Multi-machine tachometer and machining calculator

[TorontoBuilder]

The first iteration of my friend and I's multipurpose tachometer and machining calculator is complete and passed the first round of testing.

The design is based on a custom circuit board with an inexpensive LCD display and a single encoder for the data input in order to keep the costs very affordable. The board features a ESP32 MCU with has a hybrid Wi-Fi & Bluetooth chip but does not currently utilize those functions. The boards have a mix of surface and thru mount components and are assembled in Ontario. The cost to produce the board per unit is about $10 without a case, hall sensor or the magnets and magnet mount.

The board has very low power consumption, and accepts a 5.5v power supply so it can run off a laptop, a wall wart phone charger, or an external battery as shown.

The controller calculates the machine speeds and feeds for the Lathe, Mill, Drill, and will soon calculate the same for 2x48 and 72 inch belt grinders. It also functions as a revolution counter for making springs and electrical windings.

Version 2.0 will have a minor layout change to provide better cable management and ergonomics.



Next steps are to design mounts for our Bridgeport Mills, 3 different lathes and 2 belt sanders

 

[TorontoBuilder]

Here is the count function in action.

The counter actually counts the pulses, and divides by the number of magnets and commences an incremental count. So in my case it counts 60 degree segments and displays 0/6, 1/6, 2/6, 3/6, 4/6, 5/6, 1_6/6 until one rotation is completed then resets the 60 degree number and displays 1 0/6. Then keeps on counting up.

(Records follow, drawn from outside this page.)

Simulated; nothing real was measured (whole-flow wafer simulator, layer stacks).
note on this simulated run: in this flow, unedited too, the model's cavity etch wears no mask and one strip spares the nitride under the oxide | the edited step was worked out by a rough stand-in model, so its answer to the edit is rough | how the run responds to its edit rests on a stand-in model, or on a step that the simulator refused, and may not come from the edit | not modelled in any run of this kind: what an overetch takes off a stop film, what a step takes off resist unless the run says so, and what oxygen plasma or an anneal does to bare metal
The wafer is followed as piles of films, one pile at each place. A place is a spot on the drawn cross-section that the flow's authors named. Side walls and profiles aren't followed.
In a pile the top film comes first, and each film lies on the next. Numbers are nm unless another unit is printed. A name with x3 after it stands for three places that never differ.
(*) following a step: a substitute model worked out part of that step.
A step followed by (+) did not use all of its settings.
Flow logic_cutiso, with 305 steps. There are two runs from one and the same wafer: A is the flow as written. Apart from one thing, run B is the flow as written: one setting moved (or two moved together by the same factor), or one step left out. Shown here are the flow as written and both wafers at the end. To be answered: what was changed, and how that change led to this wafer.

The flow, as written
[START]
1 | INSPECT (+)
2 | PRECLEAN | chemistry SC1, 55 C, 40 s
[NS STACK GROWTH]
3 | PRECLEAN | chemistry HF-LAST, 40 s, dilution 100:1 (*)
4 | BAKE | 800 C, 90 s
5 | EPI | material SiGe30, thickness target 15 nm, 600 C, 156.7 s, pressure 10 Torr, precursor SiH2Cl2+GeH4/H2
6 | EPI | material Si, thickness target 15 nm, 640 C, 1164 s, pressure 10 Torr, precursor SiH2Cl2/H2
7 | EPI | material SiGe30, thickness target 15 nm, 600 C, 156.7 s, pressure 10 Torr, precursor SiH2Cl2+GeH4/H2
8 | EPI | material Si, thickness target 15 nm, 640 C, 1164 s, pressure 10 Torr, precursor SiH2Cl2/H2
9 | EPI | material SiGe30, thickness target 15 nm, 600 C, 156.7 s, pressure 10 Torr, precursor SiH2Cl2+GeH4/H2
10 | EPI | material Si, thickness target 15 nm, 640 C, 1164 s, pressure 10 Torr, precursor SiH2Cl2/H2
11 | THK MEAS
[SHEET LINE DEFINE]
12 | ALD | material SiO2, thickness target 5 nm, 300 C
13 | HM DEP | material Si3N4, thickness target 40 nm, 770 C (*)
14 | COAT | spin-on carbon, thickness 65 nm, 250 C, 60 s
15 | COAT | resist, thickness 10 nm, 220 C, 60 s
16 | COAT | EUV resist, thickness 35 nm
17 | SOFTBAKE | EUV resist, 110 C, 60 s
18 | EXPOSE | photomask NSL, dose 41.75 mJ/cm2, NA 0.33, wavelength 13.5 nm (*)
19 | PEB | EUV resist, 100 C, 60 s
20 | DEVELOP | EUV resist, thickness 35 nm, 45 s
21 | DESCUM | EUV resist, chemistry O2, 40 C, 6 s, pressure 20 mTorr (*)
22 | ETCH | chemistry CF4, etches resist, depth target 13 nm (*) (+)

Pushing the encoder wheel rests the count. Very simple way to wind magnet wire and ensure the exact same number of loops of wire, which is handy when winding many bobbins with wire.

 

[TorontoBuilder]

Lathe mode.

One issue that I think could be tweaked is the rpm smoothing. I think the delay is too long so the display overshoots on start up and takes a couple seconds to become stable. But that is a minor issue.

 

[Susquatch]

Nice in both counts!

One issue that I think could be tweaked is the rpm smoothing. I think the delay is too long so the display overshoots on start up and takes a couple seconds to become stable.

Yes, it needs a little smoothing. No biggie. Lotsa ways to do it. I assume you already did a rolling average. It could also benefit from an update regression so it changes quickly with bigger changes and slowly with smaller changes. That would fix the display updates after the machine is stopped.

Question - I know you are pressing something to select the options. Is that built into the selector dial or are you pressing something else someplace that I can't see?

 

[TorontoBuilder]

Nice in both counts!



Yes, it needs a little smoothing. No biggie. Lotsa ways to do it. I assume you already did a rolling average. It could also benefit from an update regression so it changes quickly with bigger changes and slowly with smaller changes. That would fix the display updates after the machine is stopped.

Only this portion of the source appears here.